Akal Security’s parent organization distanced the massive Española-based firm from its longstanding ties with U.S. Immigrations and Customs Enforcement last month in response to at least a year of internal backlash in the 3HO Sikh community to ICE’s human rights violations and family detention policies at the U.S.-Mexico border.
An Aug. 21 statement from the Siri Singh Sahib Corporation, a nonprofit which owns Akal through a chain of holding companies and acts as its oversight body, said Akal would not enter new contracts with ICE and that the Corporation is “actively exploring and evaluating” Akal’s current single contract with ICE and its business model in general.
Executive Director for the Corporation’s Office of Public Affairs Shanti Kaur Khalsa said Akal is currently about halfway through its 10-year security contract at the Krome Service Processing Center in Miami.
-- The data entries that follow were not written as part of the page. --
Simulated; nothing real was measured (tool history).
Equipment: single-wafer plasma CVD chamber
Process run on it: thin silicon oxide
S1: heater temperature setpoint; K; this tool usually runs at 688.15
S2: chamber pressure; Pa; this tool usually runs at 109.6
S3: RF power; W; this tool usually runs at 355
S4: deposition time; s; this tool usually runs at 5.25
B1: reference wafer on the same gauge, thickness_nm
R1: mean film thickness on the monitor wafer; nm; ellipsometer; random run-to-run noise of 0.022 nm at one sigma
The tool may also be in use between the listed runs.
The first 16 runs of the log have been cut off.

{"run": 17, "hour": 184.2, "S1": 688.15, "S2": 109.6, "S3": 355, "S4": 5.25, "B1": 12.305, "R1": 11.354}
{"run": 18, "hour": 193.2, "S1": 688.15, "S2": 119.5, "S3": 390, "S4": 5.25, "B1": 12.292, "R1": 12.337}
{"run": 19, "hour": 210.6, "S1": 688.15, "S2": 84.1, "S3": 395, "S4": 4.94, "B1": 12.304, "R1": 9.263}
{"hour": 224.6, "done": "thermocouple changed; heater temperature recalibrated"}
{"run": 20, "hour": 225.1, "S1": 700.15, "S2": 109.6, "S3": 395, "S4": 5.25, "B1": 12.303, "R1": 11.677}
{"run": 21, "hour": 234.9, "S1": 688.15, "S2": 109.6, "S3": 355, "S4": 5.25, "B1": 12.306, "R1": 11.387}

She said Akal’s profits have not gone to any of the Corporation’s nonprofit entities for five years, originally a business decision that is now bolstered by the move from the Corporation Board of Trustees.
In addition to the for-profit Yogi Tea empire and KIIT Renewable Energy, the Corporation owns a host of nonprofits around the world including Sikh Dharma International, Sikhnet, 3HO Foundation International, and the Kundalini Research Institute.
Khalsa, formerly vice president for Akal’s business division, said while the firm’s work at Krome a thousand miles from the Mexican border is not directly linked to family detention policies, the Corporation Board heard their constituents’ concerns and saw that the base connection to ICE had become problematic.
“We are not comfortable with this relationship,” she said. “We certainly will do nothing to further this relationship.”
The Board statement said Krome only detains adult men and provides a humane environment.
Fatehbir Kaur, a Kundalini Yoga teacher in Los Angeles, Calif., started a petition about a year ago for Akal to sever ties with ICE which garnered 726 digital signatures. She released a response to the Corporation’s recent statement calling it a breakthrough but still urging leaders to fully divest from ICE contracts and establish an improved system of transparency.
“We know there are many factors, organizations and viewpoints for the board to consider in its decision-making process and acknowledge the thought and consciousness that went into what we believe is the first major step in repairing our integrity as a spiritual community,” she wrote.
Kaur could not be reached for comment by press time.
Khalsa said she understood the statement was an intermediate step and while it is premature to say what the Board’s evaluation of Akal’s business model will bring, there would be more to come.
Akal holds a score of contracts with the federal government protecting military bases, courthouses and airports. Its subsidiary Coastal Security International provides smaller-scale protection and investigations and guards U.S. embassies, working in 25 countries, according to Akal Global’s website.
Khalsa said Akal has worked with ICE since the federal agency’s formation in 2002 and the contracts were not an issue until recent policy changes.
“We have a long, long history of working with them and it has never been anything of moral significance and that has all changed in the last couple years,” she said.
While the Siri Singh Sahib Corporation is registered in Oregon, its international Board members gather in person biannually at the broader Khalsa Council meeting in Española and seven of its 17 members are based in Northern New Mexico, the largest geographic concentration.